Lithium-ion batteries power a vast majority of the world’s portable electronics, from smartphones to laptops. A standard lithium-ion batteries utilizes a liquid as the electrolyte between two electrodes. However, the liquid electrolyte has the potential to lead to safety hazards. Researchers from MIT believe that by using a solid electrolyte, lithium-ion batteries could be safer and able to store more energy. However, most research in the area of all-solid-state lithium-ion batteries has faced significant barriers.

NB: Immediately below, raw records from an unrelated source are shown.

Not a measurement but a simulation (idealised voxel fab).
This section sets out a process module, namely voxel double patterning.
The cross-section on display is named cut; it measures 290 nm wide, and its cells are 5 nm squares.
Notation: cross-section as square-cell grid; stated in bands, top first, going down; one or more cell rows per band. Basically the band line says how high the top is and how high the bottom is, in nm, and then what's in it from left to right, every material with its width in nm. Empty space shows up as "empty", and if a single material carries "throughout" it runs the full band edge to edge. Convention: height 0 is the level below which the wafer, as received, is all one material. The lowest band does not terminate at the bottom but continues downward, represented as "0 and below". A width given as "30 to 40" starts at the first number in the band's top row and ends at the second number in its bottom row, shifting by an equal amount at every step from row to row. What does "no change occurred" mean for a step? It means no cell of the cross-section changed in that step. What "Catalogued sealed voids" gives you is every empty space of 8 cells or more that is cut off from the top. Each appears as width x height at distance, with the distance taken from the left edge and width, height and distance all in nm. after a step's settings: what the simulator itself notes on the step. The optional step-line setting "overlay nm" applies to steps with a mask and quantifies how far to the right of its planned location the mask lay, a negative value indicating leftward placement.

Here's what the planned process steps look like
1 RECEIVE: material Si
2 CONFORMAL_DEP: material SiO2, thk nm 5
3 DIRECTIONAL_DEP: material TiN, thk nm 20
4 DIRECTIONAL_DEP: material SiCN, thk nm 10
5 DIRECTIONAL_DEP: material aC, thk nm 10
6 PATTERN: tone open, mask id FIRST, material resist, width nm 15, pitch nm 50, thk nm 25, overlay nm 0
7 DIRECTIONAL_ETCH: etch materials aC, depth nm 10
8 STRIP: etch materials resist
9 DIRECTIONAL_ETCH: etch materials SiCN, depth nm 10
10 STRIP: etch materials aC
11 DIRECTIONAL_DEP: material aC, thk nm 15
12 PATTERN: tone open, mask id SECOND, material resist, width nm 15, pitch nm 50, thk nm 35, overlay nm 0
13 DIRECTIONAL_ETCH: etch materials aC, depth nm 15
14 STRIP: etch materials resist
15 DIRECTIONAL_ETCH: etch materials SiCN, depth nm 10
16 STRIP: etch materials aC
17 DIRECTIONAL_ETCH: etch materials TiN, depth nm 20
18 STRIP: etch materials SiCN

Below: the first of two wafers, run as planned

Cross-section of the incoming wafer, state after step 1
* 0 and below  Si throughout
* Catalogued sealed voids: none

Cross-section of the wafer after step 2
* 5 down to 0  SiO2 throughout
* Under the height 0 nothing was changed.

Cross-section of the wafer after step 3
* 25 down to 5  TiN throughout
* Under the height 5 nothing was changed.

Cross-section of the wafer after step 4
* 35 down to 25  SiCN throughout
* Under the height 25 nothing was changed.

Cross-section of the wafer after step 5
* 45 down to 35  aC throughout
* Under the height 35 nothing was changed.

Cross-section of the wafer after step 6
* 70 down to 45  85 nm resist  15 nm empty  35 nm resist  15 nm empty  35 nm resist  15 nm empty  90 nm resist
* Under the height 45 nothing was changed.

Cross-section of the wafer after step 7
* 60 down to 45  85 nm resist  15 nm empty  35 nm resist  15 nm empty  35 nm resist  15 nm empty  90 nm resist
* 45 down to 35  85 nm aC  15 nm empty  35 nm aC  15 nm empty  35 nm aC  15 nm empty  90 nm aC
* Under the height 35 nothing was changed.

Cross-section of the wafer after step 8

According to the team from MIT, a reason why research into solid electrolytes has been so challenging is due to incorrect interpretation of how these batteries fail.
This from MIT:
The problem, according to this study, is that researchers have been focusing on the wrong properties in their search for a solid electrolyte material. The prevailing idea was that the material’s firmness or squishiness (a property called shear modulus) determined whether dendrites could penetrate into the electrolyte. But the new analysis showed that it’s the smoothness of the surface that matters most. Microscopic nicks and scratches on the electrolyte’s surface can provide a toehold for the metallic deposits to begin to force their way in, the researchers found.
“The formation of dendrites, leading to eventual short-circuit failures, has been the main reason that lithium-metal rechargeable batteries have not been possible,” says Yet-Ming Chiang, co-author of the research and winner of the 2012 ECS Battery Division Technology Award.
According to Chiang, researchers focusing on solid electrolytes should be looking at the quality of the surfaces, making sure they are smooth and defect-free.
“I believe that this high-quality and novel work will reset the thinking about how to engineer practical lithium metal solid-state batteries,” says ECS member Alan Luntz, a consulting professor for metal-air battery research at Stanford University, who was not involved in this research. “The authors have shown that a different mechanism governs lithium metal shorting in lithium solid-state batteries than in liquid or polymer lithium metal batteries where dendrites form. This implies that if lithium metal solid-state batteries are ever to have practical current densities, then careful minimization of all structural defects at the lithium metal and electrolyte interface is essential. I consider it to be an extremely important contribution to the goal of developing practical and safe all solid-state batteries.”